US abandons The Hague immunity resolution
25 June 2004 , AMSTERDAM — The US gave up this week its attempt via the United Nations to claim immunity for American troops from war crimes prosecution in the International Criminal Court (ICC) in The Hague.
25 June 2004
AMSTERDAM — The US gave up this week its attempt via the United Nations to claim immunity for American troops from war crimes prosecution in the International Criminal Court (ICC) in The Hague.
There was insufficient support in the UN Security Council for an extension to a resolution preventing the prosecution of US soldiers and diplomats in the international court, Dutch newspaper NRC reported on Friday.
UN Secretary-General Kofi Annan welcomed the US decision on Wednesday to abandon its attempts and said unity in the Security Council had been preserved in a difficult period.
Annan had criticised the US request for immunity last week, saying it was "of dubious legal merit". In light of the mistreatment of Iraqi prisoners in the Abu Gharib prison, he said the US attempt to obtain immunity was at best awkward.
The deputy US ambassador to the UN, James Cunningham, said to prevent disunity in the Security Council, Washington would abandon its efforts to extend the resolution granting Americans immunity. The resolution of 2002, extended last year, will lapse at the end of this month.
But the treaties the US has signed with 89 nations that prevents the extradition of US nationals to the ICC remain in force. The White House is concerned about the possibility of politically motivated legal processes against Americans.
It had previously threatened to abandon co-operation on UN peacekeeping missions if American citizens are placed at risk of prosecution in the court, which was inaugurated in March 2003. It is now reconsidering its participation in all peacekeeping operations.

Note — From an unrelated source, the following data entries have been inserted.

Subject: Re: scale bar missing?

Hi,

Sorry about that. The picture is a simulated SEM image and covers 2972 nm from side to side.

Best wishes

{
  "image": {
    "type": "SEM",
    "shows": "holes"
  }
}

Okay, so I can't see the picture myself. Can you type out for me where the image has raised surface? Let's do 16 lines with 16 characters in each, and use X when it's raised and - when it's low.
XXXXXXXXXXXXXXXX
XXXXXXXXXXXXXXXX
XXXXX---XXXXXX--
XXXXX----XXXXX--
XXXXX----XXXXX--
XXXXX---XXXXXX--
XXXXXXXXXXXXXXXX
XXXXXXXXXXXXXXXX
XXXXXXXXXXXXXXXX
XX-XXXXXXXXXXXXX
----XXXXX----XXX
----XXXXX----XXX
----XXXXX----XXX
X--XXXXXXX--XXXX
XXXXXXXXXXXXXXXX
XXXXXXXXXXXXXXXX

US President George Bush signed into law in August 2002 an Act authorising military force to liberate any American or citizen of a US-allied country being held by the court, Human Rights Watch said on its website.
Dubbed the "Hague invasion clause", the legislation sparked sharp criticism from US allies, particularly in the Netherlands, which is theoretically threatened with an invasion if US citizens are detained by the court.